GodGodGodBathia
Well-Known Member
If you can play, you should be able to play. It's probably the most idiotic thing ever to have to go to college before the NBA. You're allowed to have a different opinion, but if you do you're a m-o-r-o-n.
If you can play, you should be able to play. It's probably the most idiotic thing ever to have to go to college before the NBA. You're allowed to have a different opinion, but if you do you're a m-o-r-o-n.
If you can play, you should be able to play. It's probably the most idiotic thing ever to have to go to college before the NBA. You're allowed to have a different opinion, but if you do you're a m-o-r-o-n.
You don't have to go to college, you just have to be at least a year removed from high school. After all the kids who flamed out, the owners made a wise decision to require everyone to get an extra year of experience so the owners didn't have to risk looking like idiots thinking every high schooler is the next LeBron or Kobe and get stuck with a bust.
Not to mention it's killing college basketball. You don't see the "face of the program" type players very often anymore: the Tyler Hansboroughs, the Christian Laettners, the Danny Mannings. Seriously, how many have there been recently? Hansborough, Reddick, Greivas Vasquez, Adam Morrison, Sherron Collins.....then who?

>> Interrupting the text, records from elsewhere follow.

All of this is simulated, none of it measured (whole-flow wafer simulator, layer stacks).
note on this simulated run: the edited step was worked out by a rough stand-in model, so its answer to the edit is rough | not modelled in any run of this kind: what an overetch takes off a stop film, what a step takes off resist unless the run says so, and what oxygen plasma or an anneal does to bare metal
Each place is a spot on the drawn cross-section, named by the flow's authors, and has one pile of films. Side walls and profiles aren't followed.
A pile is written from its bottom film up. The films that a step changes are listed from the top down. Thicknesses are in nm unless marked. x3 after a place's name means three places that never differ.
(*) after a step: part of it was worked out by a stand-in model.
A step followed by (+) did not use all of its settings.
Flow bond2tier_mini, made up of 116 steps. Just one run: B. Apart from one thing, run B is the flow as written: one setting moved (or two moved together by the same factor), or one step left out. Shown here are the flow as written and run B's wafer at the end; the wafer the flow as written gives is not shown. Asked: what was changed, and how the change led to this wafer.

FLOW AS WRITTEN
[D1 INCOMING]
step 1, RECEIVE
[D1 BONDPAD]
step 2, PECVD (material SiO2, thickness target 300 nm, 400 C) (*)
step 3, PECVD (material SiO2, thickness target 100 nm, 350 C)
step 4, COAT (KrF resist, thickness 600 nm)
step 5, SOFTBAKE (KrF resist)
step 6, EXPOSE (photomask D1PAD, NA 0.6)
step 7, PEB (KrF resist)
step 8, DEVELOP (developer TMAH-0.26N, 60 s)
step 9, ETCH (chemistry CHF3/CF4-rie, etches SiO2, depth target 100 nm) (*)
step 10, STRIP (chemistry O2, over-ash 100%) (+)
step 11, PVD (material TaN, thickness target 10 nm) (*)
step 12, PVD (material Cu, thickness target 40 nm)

Now, it's the "face of the year" guys: Derrick Rose, Kevin Love, Tyreke Evans, John Wall, Greg Oden, O.J. Mayo, Kevin Durant, the list could go on. It's just "Rent a Championship". I like seeing a guy like Hansborough win a title much more than seeing Wall.
So just let the kids who can play out of high school go to the NBA. The NFL is the only league that should have an age limit, as VERY few 18 year olds can play in the NFL. But the NBA? That list of guys above? They were all ready for the NBA at 18, for the same reason they were all ready at 19. What's the real difference?
The NFL doesn't have an age limit, they have a requirement that you have to be 3 years removed from high school.
The rule benefits the NBA for another reason. When a player comes from college and goes to the NBA, that player already has a built-in fan base (fans of his college team) that are likely to be interested in his performance in the NBA. This is likely to result in some of those fans paying attention to his career, possibly by watching NBA games or attending NBA games that they otherwise would not have watched or attended. This benefits the NBA by generating additional interest (and dollars) from people who may not otherwise have any interest in the NBA.
The overall lack of college experience (0, 1, or 2 years vs. 4 or 5 years of yester-year) of NBA players, and the corresponding loss of the built-in fanbase, may account for some of the loss of interest in the NBA of basketball fans who were much more dedicated NBA fans 15-20 years ago. Adding even just one year of college for NBA players may help shore this up. Just a theory.
I think you bring up many good points. I just don't like the rule.
I personally think you should be able to go pro in any sport right out of high school, including the NFL. I realize that 18 year olds are physically dominated in the NFL, but who cares. It is on the owners and front office to make the decisions. If they don't want to take that chance, they don't have to.
The whole "go to college for one year" thing is stupid, and is ruining college bball! It makes it more likely that these losers like calipari can just pay players to come play for him for one year. When you are 18 you can do everything in the world except drink and enter the NFL/NBA drafts. I don't get it!
NCAA should go back to the rule where freshmen are not eligible until NBA changes the idiotic one and done rule.
But any kid with a brain stem knows that going to college for a year is a better option than going overseas.